Necklace with pendants
- Roman Empire
- 1st century CE
As far as Roman jewelry is concerned, the 2nd century CE is not well-represented, except for a few finds from the provincial areas of the Roman world. This necklace is a rare example. Its clear lines and completely abstract use of gold and emeralds perfectly embodies the forms of Roman jewelry.
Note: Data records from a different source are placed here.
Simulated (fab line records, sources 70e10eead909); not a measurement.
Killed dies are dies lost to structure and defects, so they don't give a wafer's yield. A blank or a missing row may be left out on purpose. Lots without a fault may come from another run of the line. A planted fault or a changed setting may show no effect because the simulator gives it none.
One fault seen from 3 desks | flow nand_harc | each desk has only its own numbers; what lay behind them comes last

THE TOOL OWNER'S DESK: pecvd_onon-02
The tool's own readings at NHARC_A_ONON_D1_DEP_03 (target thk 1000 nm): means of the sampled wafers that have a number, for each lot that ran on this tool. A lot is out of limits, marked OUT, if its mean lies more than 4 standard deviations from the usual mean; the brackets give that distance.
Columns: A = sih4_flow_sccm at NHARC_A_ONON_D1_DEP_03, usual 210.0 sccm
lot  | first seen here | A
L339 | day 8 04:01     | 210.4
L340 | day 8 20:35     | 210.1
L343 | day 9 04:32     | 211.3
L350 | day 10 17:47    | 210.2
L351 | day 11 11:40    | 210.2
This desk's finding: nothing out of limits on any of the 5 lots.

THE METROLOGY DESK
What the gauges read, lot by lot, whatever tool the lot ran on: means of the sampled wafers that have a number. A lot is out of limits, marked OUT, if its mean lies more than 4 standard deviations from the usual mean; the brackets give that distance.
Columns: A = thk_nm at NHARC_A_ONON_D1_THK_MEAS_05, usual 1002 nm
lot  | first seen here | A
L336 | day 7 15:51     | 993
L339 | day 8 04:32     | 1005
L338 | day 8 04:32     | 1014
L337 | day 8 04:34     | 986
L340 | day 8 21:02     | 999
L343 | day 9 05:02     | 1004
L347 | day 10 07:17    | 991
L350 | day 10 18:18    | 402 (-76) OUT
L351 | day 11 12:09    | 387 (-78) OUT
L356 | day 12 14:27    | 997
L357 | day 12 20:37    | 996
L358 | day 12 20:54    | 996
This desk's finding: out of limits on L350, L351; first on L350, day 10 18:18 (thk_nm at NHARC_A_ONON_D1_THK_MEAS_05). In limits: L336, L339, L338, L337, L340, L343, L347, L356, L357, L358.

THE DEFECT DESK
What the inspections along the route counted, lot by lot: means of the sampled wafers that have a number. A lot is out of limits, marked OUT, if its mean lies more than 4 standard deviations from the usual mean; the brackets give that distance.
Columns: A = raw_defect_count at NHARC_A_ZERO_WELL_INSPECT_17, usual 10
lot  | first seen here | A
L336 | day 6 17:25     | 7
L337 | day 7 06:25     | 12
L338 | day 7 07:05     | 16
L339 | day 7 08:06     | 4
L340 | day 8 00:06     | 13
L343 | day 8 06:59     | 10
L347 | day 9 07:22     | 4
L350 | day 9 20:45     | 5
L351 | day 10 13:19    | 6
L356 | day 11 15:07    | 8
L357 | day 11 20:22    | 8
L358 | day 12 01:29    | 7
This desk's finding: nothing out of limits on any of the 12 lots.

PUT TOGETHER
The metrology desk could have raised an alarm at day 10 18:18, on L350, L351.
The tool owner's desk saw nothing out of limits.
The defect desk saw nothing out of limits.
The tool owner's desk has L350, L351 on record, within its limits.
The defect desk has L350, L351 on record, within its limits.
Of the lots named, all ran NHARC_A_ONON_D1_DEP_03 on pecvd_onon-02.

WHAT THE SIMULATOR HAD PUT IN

Attached to the chain of gold links are twenty-one emerald pendants; a twenty-second emerald has been lost. Emeralds (smaragdus) were highly favored by the Romans, prized not only for their rich green color and connections to fertility but also for their perceived healing properties. Except for a drilled thread hole, these stones were left unworked; their natural beauty was obviously considered sufficient. The clasp is formed by a simple hook at one end and an eye at the other. Each link consists of a flattened wire in the shape of an "8," which is inserted into the previous link and bent backward so that it forms a double link. The emeralds, left in their natural crystal form as hexagonal prisms, are attached at regular intervals to the central part of the chain. Each pendant is formed of a length of round wire, one end of which is pushed through a chain link and then coiled around the end that holds the emerald. The necklace is closely related to one found in a Roman grave dating to about 170/80 CE.
Barbara Deppert-Lippitz, Ancient Gold Jewelry at the Dallas Museum of Art (Dallas: Dallas Museum of Art in association with the University of Washington Press, 1996), 108; 144.
- According to Pliny the Elder, Roman jewelers would often sooth their strained eyes by looking at or through emeralds while they worked.